Posted in | News | Climate Change | Ecosystems

New Insights into Ice Sheet Movement

Utilizing artificial intelligence, scientists from the Geological Survey of Denmark and Greenland and the University of Copenhagen discovered that meltwater in tunnels beneath Greenland’s ice sheet changes speed and, in some places, accelerates rapidly towards the ocean. This can boost melting, particularly in a warming climate, which is why the study’s researchers believe it is important to monitor.

Image Credit: Baptiste Vandecrux (GEUS).

Greenland’s ice sheet is massive, accounting for nearly half of all fresh water in the northern hemisphere. However, rising global temperatures are causing it to melt and the world’s oceans to rise. As a result, the movement of the ice sheet is closely monitored.

Scientists from the Geological Survey of Denmark and Greenland (GEUS) and the University of Copenhagen’s Niels Bohr Institute carried out a study that shows how ice sheet movements appear to be closely associated with meltwater flow beneath the ice.

The investigators used artificial intelligence to evaluate ice movements, which they can now categorize into four groups based on movement patterns. According to the researchers, this information has been missing. This adds to the understanding of why the velocity of ice at the same location can change over time, which is essential for developing more accurate climate models for, among other things, sea level rise.

With the help of large amounts of satellite data and artificial intelligence, we can identify and map general seasonal fluctuations over large parts of the ice sheet's edge. Not just for one year, but for fluctuations over a number of years as well. Thus, our study provides an indirect look at processes beneath the ice and the connection with meltwater on a large scale. This connection is very important to understand in relation to the warming climate of the future, in which the amount of meltwater will increase.

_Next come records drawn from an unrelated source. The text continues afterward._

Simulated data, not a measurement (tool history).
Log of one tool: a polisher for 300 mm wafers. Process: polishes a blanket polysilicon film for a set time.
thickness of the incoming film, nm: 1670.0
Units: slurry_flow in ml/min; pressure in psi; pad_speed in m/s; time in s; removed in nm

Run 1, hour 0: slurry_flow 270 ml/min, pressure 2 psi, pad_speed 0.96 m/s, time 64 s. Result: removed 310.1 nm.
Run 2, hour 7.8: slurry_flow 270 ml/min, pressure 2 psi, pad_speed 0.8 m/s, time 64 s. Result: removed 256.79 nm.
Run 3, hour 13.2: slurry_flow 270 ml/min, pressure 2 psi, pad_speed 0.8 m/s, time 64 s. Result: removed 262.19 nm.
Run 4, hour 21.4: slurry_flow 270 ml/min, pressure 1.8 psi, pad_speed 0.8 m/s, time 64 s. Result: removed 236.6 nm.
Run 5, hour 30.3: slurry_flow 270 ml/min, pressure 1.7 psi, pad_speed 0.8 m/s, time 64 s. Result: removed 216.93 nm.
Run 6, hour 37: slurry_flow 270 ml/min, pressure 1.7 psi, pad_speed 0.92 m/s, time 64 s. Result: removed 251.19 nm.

Anne Munck Solgaard, Study Lead Author and Senior Researcher, Geological Survey of Denmark and Greenland

The research has been published in the journal Geophysical Research Letters.

Tunnels Beneath the Ice

When meltwater from the surface reaches the bottom of the ice sheet, it continues to flow mainly toward the ice sheet’s edge via melted channels. The researchers discovered that the shape of these channels, also known as subglacial drainage pathways, influences the movement of the ice above.

If the channels, which act as a drainage system, are ineffective at diverting water away, the pressure at the bottom rises, reducing friction between the ice and the bottom. As a result, the ice is moving faster toward the ocean. If the drainage system is effective, the ice will move more slowly.

The drainage system, according to Anne Munck Solgaard, is not a fixed array of pipes or channels of a particular size, but rather pathways that form during the melt season. They do this because, while meltwater can expand drainage systems, ice flow works to close them. As a result, the drainage system can be both efficient and inefficient.

This results in four variations in the velocity of ice that we’ve discovered at various locations across the ice sheet. For example, the velocity can slow in the middle of the melting season, when meltwater is plentiful because the drainage system suddenly becomes efficient. Or the system remains inefficient and under high pressure. So, the velocity accords with the amount of meltwater.

Anne Munck Solgaard, Study Lead Author and Senior Researcher, Geological Survey of Denmark and Greenland

As a result, scientists have been able to see where on the ice sheet ice moves throughout the year. This allows them to gain insight into what is happening under the ice and track how it changes from year to year.

Our results provide a better understanding of how the ice sheet reacts to warmer temperatures and more meltwater, which can help us develop future climate models,” details Dina Rapp, Ph.D. student and co-author of the study.

Huge Amounts of Data Demand Artificial Intelligence

The scientists utilized artificial intelligence to identify and separate movement patterns in thousands of measurements, which became unmanageable for human analysis very rapidly. According to the study’s co-author, Professor Christine Hvidberg of the Niels Bohr Institute, intelligent computing power is becoming increasingly important.

In recent years, the amount of freely available satellite data has exploded. It comes from ESA's Sentinel satellites and America’s Landsat. The data allows us to map the speed of ice in high resolution, both temporally and spatially. It's great, but it also makes it completely impossible to gain a complete overview of the ice's movements and patterns by manually looking through time series. Here, artificial intelligence and heaps of computing power help us see previously undiscovered patterns and connections.

Christine Hvidberg, Professor, Niels Bohr Institute, University of Copenhagen

Since 2016, continuous evaluations from ESA’s Sentinel-1 satellites have been used to quantify the movement of the ice sheet under the Programme for Monitoring of the Greenland Ice Sheet (PROMICE).

Journal Reference:

Solgaard, A. M., et al. (2022) Seasonal Patterns of Greenland Ice Velocity From Sentinel-1 SAR Data Linked to Runoff. Geophysical Research Letters.